How to scale deep learning experimentation in production tags: MLOps

Since the rise of the deep learning revolution, springboarded by the Krizhevsky et al. 2012 ImageNet victory , people have thought that data, processing power and data scientists were the three key ingredients to building AI solutions. The companies with the largest datasets, the most GPUs to train neural networks on, and the smartest data scientists were going to dominate forever.

This, however, was only part of the truth.

While it’s true that companies with the most data are able to build better predictive models, the improvements to model quality are not linearly proportional regarding dataset size. At the same time, most companies today either have Big Data™ or are built with data gathering at their core – so one could argue that while more data is a competitive advantage it’s not as big an advantage anymore. The challenges with data are more in having meaningful data lakes with labeled and structured data than the sheer amount of it. There was correlation between better AI solutions and data, but not necessarily causality.

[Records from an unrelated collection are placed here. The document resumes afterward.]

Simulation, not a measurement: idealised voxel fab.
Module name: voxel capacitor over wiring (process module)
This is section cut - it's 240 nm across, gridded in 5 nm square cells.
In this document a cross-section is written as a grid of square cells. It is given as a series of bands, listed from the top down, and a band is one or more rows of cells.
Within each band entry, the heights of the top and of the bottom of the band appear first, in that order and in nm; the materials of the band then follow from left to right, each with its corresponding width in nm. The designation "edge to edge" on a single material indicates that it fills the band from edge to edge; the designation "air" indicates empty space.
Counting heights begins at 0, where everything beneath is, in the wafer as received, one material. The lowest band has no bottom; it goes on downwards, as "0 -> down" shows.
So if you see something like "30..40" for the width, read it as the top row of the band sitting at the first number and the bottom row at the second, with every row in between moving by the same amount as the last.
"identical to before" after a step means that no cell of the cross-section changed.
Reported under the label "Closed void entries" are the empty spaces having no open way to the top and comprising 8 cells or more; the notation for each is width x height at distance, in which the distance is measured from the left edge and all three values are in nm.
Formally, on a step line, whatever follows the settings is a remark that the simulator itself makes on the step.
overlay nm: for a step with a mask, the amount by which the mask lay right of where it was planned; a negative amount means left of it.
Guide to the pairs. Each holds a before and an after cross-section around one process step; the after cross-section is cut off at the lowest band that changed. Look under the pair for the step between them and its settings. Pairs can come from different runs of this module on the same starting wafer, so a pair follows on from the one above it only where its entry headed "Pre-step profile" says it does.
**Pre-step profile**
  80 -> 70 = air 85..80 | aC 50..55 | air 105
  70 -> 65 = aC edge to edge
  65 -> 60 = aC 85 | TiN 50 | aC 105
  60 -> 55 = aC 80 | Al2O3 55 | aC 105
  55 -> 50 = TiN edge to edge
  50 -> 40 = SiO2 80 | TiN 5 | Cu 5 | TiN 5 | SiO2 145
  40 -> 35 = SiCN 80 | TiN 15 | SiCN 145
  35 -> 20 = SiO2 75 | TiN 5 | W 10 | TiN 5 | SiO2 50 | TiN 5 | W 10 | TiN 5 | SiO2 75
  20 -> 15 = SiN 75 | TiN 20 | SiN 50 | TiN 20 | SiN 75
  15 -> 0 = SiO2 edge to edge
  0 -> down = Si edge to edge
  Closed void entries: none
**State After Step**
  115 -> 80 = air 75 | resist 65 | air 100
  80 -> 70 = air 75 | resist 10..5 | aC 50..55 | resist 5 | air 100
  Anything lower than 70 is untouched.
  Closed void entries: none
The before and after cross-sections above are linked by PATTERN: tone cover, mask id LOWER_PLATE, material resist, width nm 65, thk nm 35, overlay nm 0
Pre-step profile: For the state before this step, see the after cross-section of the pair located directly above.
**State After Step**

Equally, while it’s true that the need for processing power rises in proportion to the amount of data a model is trained on, virtually every company today has access to practically unlimited processing power. Powerful on-premises server farms and big cloud operators offer everyone access to thousands of GPUs over the web. The challenge with processing power is more about making use of these resources in an efficient way than having access to them. Just like airlines optimize the time planes are in the air, effective data science is about optimizing how cloud GPUs are used.

While there is a shortage of data scientists, shown by their rising salaries ( 30% higher salaries than their Software Engineer counterparts ) the need for algorithmic development is not as imperative as cobbling together models built on pre-researched best practices. AI Expert, Author and Venture Capitalist Kai Fu Lee called this shift in competence “a shift from thinkers to tinkerers”. We’ve moved along from research to engineering when it comes to AI, and that requires a different set of skills.

Through this transformation in data, processing power and competence, deep learning has in the past five years matured from the question “how can it be applied?” to the more down-to-earth question “how can we scale to production quickly?”. Building production scale solutions quickly requires a new set of tools than those required by research or exploration.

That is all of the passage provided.